Section 4 – Matters Related to Accountants and Financial Statements

Item 4.01 – Changes in Registrant’s Certifying Accountant.

(a)           The Audit Committee of the Board of Directors (the “Audit Committee”) of LMI Aerospace, Inc. (the “Company”) conducted a competitive process to select a firm to serve as the Company’s independent registered public accounting firm for the fiscal year ending December 31, 2009. The Audit Committee invited several national firms to participate in this process, including BDO Seidman, LLP (“BDO Seidman”), the Company’s independent registered public accounting firm since December 29, 2003.

As a result of this process, on June 23, 2009, the Audit Committee approved the engagement of PricewaterhouseCoopers LLP (“PwC”) as the Company’s independent registered public accounting firm for the fiscal year ending December 31, 2009 and dismissed BDO Seidman from that role on that date.

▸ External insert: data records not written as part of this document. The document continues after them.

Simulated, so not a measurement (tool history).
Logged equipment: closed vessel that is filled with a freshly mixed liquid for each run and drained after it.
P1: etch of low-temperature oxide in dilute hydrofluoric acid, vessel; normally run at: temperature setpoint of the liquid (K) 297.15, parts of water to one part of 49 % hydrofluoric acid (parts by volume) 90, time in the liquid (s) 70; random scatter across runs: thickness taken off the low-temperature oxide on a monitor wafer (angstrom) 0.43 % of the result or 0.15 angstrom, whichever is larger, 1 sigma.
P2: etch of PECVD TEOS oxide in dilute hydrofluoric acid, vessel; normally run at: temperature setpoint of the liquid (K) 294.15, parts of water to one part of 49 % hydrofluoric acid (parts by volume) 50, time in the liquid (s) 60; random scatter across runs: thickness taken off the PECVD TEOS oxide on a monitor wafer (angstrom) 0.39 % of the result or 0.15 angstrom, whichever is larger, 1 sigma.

BDO Seidman’s audit reports on the Company’s consolidated financial statements as of and for the fiscal years ended December 31, 2008 and 2007 did not contain an adverse opinion or a disclaimer of opinion and were not qualified or modified as to uncertainty, audit scope or accounting principles.

During the fiscal years ended December 31, 2008 and 2007, respectively, and through June 23, 2009, there were (i) no disagreements between the Company and BDO Seidman on any matter of accounting principles or practices, financial statement disclosure or auditing scope or procedure, which disagreements, if not resolved to the satisfaction of BDO Seidman, would have caused BDO Seidman to make reference to the subject matter of the disagreement in its reports on the financial statements for such years, and (ii) no “reportable events” as that term is defined in Item 304(a)(1)(v) of Regulation S-K.

The Company provided BDO Seidman with a copy of the disclosure it is making in this Current Report on Form 8-K (the “Report”) prior to the time the Report was filed with the Securities and Exchange Commission (the “SEC”).  The Company requested that BDO Seidman furnish a letter addressed to the SEC stating whether or not it agrees with the statements made in this Item 4.01(a).  A copy of BDO Seidman’s letter dated June 25, 2009, is attached as Exhibit 16.1 hereto.

(b)           In deciding to engage PwC, the Audit Committee reviewed auditor independence and existing commercial relationships with PwC and concluded that PwC has no commercial relationship with the Company that would impair its independence.  In the fiscal years ended December 31, 2008 and 2007, respectively, and through June 23, 2009, neither the Company nor anyone acting on its behalf has consulted with PwC on any of the matters or events set forth in Item 304(a)(2) of Regulation S-K.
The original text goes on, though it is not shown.